The difference between how I eat and how Paula Deen cooks

Last Updated on April 15, 2017 by Dave Farquhar

I don’t pay a lot of attention to food, and certainly not to celebrity chefs. I don’t think the name Paula Deen would have meant anything to me a week ago. Most likely I’d have heard the name, but if you’d given me a multiple choice test, I probably would have gotten it wrong.

I know who she is now.

I’m also not a southerner. I have ancestors who were, but I’ve always identified more with my ancestors and family members who weren’t and aren’t.

I think Atlanta-based chef Hugh Acheson makes a number of important points in his editorial on CNN. He talks about describing his grits recipe to Paula Deen, who just asked, “What’s wrong with just butter and salt in grits?”

Acheson didn’t say it, but I will. Everything.

I tried grits once. I didn’t like them and don’t plan on eating them again. But I’d be willing to try Hugh Acheson’s grits. For one thing, it wouldn’t taste like a bowl full of salt and butter. For another thing, it would actually have nutritional value since it has vegetables in it. It sounds like a reasonably well-balanced dish, frankly.

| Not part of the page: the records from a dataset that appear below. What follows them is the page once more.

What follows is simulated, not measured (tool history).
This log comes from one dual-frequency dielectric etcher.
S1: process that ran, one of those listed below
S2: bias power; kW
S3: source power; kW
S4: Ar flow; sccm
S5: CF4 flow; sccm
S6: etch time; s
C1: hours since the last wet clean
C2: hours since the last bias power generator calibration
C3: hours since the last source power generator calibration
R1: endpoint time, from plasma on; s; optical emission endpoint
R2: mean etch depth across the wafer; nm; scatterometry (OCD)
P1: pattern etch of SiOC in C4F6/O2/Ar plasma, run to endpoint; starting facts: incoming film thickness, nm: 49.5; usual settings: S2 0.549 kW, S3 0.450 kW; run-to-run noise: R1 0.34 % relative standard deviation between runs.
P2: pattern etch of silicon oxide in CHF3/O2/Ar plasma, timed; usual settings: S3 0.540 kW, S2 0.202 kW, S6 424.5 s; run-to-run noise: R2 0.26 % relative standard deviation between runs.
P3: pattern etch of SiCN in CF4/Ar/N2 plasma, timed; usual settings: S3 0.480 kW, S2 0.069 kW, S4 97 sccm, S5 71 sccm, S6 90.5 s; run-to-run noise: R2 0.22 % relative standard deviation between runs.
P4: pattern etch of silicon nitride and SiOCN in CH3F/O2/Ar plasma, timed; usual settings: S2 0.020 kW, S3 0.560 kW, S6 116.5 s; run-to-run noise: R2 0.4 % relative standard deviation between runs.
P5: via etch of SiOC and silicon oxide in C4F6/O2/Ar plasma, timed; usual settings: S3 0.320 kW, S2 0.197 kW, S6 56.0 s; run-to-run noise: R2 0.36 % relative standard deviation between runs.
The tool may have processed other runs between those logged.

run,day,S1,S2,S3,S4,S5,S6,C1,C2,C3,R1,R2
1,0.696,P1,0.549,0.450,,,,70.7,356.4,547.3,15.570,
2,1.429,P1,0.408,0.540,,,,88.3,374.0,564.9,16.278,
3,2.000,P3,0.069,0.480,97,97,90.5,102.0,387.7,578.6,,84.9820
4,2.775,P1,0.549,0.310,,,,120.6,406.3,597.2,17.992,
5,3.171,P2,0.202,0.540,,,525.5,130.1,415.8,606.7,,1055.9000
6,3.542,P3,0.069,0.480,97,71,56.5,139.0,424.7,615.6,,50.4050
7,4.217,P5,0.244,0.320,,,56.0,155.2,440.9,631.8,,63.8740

High-fat, high-salt, nutritionally devoid food isn’t a problem limited to just the South, though Paula Deen’s reaction certainly reinforces that stereotype.

Now, food-wise, I’ve been a contrarian virtually all of my life. But that’s also part of the reason I weigh about 150 pounds and my total cholesterol is around 130 (the specific number doesn’t matter; what does matter is that it’s extremely good). I bought a pound of salt when I moved out on my own, and I’m pretty sure I hadn’t managed to use it up a decade later. I know I still had it 8 years later when I got married.

I intensely dislike mayonnaise and sour cream. I’ll tolerate mayonnaise in a couple of dishes, and sour cream in a couple of others. But I’ve gone stretches of multiple years of eating neither of them, and I never, ever missed them.

And I rarely eat butter. I won’t go so far as to say I dislike butter, but most of the time it doesn’t add anything. Putting butter on stuff is a waste of time and effort. And if I don’t like something without butter, to me the more logical question is why am I eating it in the first place?

Which leads down another rabbit hole. Yes, white bread tastes terrible without butter. So why eat white bread? It tastes terrible and has no nutritional value. Whole-grain breads, however, do have nutritional value and taste fantastic without butter. So why waste time putting butter on worthless white bread when I can eat whole-grain breads and get nutrition out of it too?

Canned peas taste terrible without butter and salt. They also have minimal nutritional value because of the canning process. Frozen peas taste fantastic without anything on them at all, and freezing them preserves at least some of the nutritional value God put in them. So, why not eat frozen or fresh peas instead?

Eat things that taste fine without burying them in a bunch of extra fat and hollow calories, and I can’t guarantee you’ll be 150 pounds and bottom-of-the-charts-low cholesterol. But you’ll be a lot less likely, at the very least, to develop Type 2 diabetes.